What HAPPENED to you baby bear?!
He used to be so different?? I mean at least he’s happier with who he is now than he was then? But also why was he so angry at the world in the first place? Why was he like that?
How far do those memory problems go??? I imagine he probably remembers most of his past otherwise I feel like there’d be more of an issue? Are his parents alive, family, hobbies, inner life? I mean he obviously knows he’s Philippino but like, how much does Rutherford know about himself other than loving his friends and loving engineering? What else does he do/like other than his job and vibing with them?
A high up Starfleet admiral doing a cover up?! Voiced by Fred Tastascoire (who is also SHAXS 👀)
THEN there was the point in the fake alien trial episode?! Where he kept blacking in and out due to “system updates” and the commanding officers who were with him at the time were Shaxs and Billups?! He’s close with both of them and Shaxs and Billups are pretty close so like AAA???
Why doesn’t he ask them about what happened now that the mission is done? Unless something WEIRD is going on?!
Do they know he didn’t volunteer for the implant and were just told he’d be useful for the mission?? How far does this even go? How much do the superior officers in his immediate circle know vs. the people who did this to him?!

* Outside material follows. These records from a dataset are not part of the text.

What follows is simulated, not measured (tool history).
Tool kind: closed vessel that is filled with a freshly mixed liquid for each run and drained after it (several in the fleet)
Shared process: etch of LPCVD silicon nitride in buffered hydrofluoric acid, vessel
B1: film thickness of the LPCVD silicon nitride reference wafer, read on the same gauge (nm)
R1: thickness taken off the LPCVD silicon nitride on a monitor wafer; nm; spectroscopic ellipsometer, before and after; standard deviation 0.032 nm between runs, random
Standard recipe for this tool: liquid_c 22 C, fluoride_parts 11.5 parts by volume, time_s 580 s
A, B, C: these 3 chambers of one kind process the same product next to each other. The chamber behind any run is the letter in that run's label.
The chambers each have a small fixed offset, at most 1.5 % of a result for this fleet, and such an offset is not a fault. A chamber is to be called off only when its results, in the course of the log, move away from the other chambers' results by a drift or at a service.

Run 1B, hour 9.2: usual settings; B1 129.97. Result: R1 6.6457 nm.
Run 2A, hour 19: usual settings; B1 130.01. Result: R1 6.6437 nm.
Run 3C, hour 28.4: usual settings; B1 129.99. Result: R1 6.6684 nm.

Shaxs also straight up DIED to save Rutherford and in doing so ripped his implant out of his head instead of just like, the cord or something?? Shaxs probably knows more than Billups
Also what is Badgy a representation of if Rutherford clearly has a second (possibly programmed) nature? Holograms don’t usually become sentient and incredibly violent of their own volition. He’s buggy and resentful and confused and angry, not entirely unlike like his creator. Or at least not his creator’s former persona.
Also did they do the whole “is Mariner a secret sec 31 super soldier sleeper agent?” to throw us off the scent of the non-zero possibility that RUTHERFORD might be literally exactly that?!
WHAT DOES IT ALL MEAN?!
DUDE. What happened to Samanthan g-dang Rutherford?!?!
This is so INCREDIBLY not Okie dokie!